NEW YORK CSX Corp.'s third-quarter profit fell 6.1 percent after a tax gain a year earlier and a drop in freight carried by the third-largest U.S. railroad in a slumping U.S. economy.

Net income dropped to $382 million from $407 million a year earlier, the Jacksonville, Florida-based company said today in a regulatory filing. Per-share earnings rose to 94 cents, more than analysts expected, from 91 cents because CSX reduced the amount of stock outstanding. Sales climbed 18 percent to $2.96 billion.

The railroad's profit declined for the first time in five quarters as the U.S. economy enters what may be the first recession since 2001. Its freight volume dipped 2.3 percent, led by a drop in automotive shipments. CSX is the first of the four biggest U.S. railroads to post results for the quarter.

``CSX has momentum in our business and confidence in our ability to produce good results, even in periods of economic uncertainty,'' Chief Executive Officer Michael Ward said in a statement.

In 2007's third quarter, CSX reported a tax gain of 24 cents a share related to previous asset sales. Excluding that gain, profit rose 29 percent from $297 million, or 67 cents, a year earlier, the company said.

Profit per share was more than the 92-cent average of 14 analyst estimates compiled by Bloomberg.

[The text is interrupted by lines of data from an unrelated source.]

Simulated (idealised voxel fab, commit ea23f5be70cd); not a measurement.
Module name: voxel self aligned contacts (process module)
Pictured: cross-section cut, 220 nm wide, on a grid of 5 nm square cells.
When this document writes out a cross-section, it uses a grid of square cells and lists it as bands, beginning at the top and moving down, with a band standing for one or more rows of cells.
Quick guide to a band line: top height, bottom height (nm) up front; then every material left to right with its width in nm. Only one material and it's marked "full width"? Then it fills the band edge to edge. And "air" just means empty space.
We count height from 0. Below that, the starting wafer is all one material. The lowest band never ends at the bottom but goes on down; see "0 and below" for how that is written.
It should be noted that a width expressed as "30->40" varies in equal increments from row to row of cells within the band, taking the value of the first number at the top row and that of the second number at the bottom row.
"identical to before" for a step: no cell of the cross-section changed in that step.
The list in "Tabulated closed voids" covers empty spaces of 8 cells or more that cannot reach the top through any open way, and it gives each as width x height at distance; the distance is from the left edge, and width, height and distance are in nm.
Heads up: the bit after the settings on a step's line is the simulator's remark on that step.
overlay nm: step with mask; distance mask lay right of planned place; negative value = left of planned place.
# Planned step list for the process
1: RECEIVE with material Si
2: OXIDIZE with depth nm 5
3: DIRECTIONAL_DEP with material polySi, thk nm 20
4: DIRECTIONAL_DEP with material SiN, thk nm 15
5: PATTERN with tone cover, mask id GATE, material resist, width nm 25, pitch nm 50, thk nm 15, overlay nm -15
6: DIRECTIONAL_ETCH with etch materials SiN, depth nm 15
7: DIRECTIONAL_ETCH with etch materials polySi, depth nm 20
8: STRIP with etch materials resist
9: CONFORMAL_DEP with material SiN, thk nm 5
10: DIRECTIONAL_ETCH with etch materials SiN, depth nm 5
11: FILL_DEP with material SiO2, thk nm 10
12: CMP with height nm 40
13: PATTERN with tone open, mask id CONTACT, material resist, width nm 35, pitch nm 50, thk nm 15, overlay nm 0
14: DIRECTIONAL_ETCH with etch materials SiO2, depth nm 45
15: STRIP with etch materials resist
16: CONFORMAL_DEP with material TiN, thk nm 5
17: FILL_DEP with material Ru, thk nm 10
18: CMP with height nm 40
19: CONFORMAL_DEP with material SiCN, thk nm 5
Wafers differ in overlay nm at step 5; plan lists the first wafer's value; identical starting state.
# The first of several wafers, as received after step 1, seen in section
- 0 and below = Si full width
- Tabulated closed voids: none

CSX said it expects full-year earnings at the ``low end'' of its previous forecast of $3.65 to $3.75 a share. The company also said it has ``strong liquidity, access to credit and expects free cash flow of approximately $1 billion in 2008.''

Automotive Decline

In this year's quarter, shipping volume fell most sharply in the automotive sector, with a 23 percent drop. That sector was the only one to report lower revenue, down 2 percent.

Other shipping categories with less freight included emerging markets, forest products and chemicals. Each of those still reported higher revenue than a year earlier, as revenue per unit, an indication of freight rates, increased. Total revenue per unit hauled climbed 21 percent.

Chemical shipping was damped by Hurricanes Gustav and Ike, which hit the U.S. Gulf of Mexico coast during the quarter.

CSX fell $1.73, or 3.5 percent, to $48.14 at 4:15 p.m. in New York Stock Exchange composite trading, before the earnings were released. The shares have gained 9.5 percent this year.

The Standard & Poor's railroad index, which includes CSX and three other companies, plummeted the most since 1989 on Oct. 2 on concern that falling factory orders and commodity prices may herald a drop in freight volume.

`Well-Positioned'

Dahlman Rose & Co. analyst Jason Seidl said the industry remains a good bet for next year.

``The rails are well-positioned to still grow earnings at a double-digit rate barring a deep recession/depression,'' he said in an Oct. 10 report to investors. ``Most of the railroads have 50 percent or more of their business already under contract at attractive rate increases for 2009.''

Seidl, based in New York, rates CSX shares ``buy.''

Union Pacific Corp. and Burlington Northern Santa Fe Corp., the two biggest U.S. railroads, are set to release earnings on Oct. 23. Norfolk Southern Corp., the fourth largest, plans to report on Oct. 21.